I currently have a std::map<std::string,int> that stores an integer value to a unique string identifier, and I do look up with the string. It does mostly what I want, except that it does not keep track of the insertion order. So when I iterate the map to print out the values, they are sorted according to the string; but I want them to be sorted according to the order of (first) insertion.
I thought about using a vector<pair<string,int>> instead, but I need to look up the string and increment the integer values about 10,000,000 times, so I don't know whether a std::vector will be significantly slower.
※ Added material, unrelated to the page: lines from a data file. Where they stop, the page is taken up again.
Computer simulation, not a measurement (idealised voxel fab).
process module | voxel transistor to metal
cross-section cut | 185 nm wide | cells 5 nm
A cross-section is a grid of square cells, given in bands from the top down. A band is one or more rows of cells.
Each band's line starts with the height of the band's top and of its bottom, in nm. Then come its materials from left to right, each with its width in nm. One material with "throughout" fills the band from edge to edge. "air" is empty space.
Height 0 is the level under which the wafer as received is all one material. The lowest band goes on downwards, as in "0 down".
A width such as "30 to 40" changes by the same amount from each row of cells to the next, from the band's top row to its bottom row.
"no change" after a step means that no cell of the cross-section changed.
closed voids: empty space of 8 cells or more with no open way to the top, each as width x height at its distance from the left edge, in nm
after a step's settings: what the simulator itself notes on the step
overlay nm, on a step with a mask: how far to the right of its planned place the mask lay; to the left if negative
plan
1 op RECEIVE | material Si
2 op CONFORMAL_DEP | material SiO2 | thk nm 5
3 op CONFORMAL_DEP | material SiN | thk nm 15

Is there a way to use std::map or is there another std container that better suits my need?
I'm on GCC 3.4, and I have probably no more than 50 pairs of values in my std::map.
If you have only 50 values in std::map you could copy them to std::vector before printing out and sort via std::sort using appropriate functor.
Or you could use boost::multi_index. It allows to use several indexes.
In your case it could look like the following:
struct value_t {
string s;
int i;
};
struct string_tag {};
typedef multi_index_container<
value_t,
indexed_by<
random_access<>, // this index represents insertion order
hashed_unique< tag<string_tag>, member<value_t, string, &value_t::s> >
>
> values_t;
You might combine a std::vector with a std::tr1::unordered_map (a hash table). Here's a link to Boost's documentation for unordered_map. You can use the vector to keep track of the insertion order and the hash table to do the frequent lookups. If you're doing hundreds of thousands of lookups, the difference between O(log n) lookup for std::map and O(1) for a hash table might be significant.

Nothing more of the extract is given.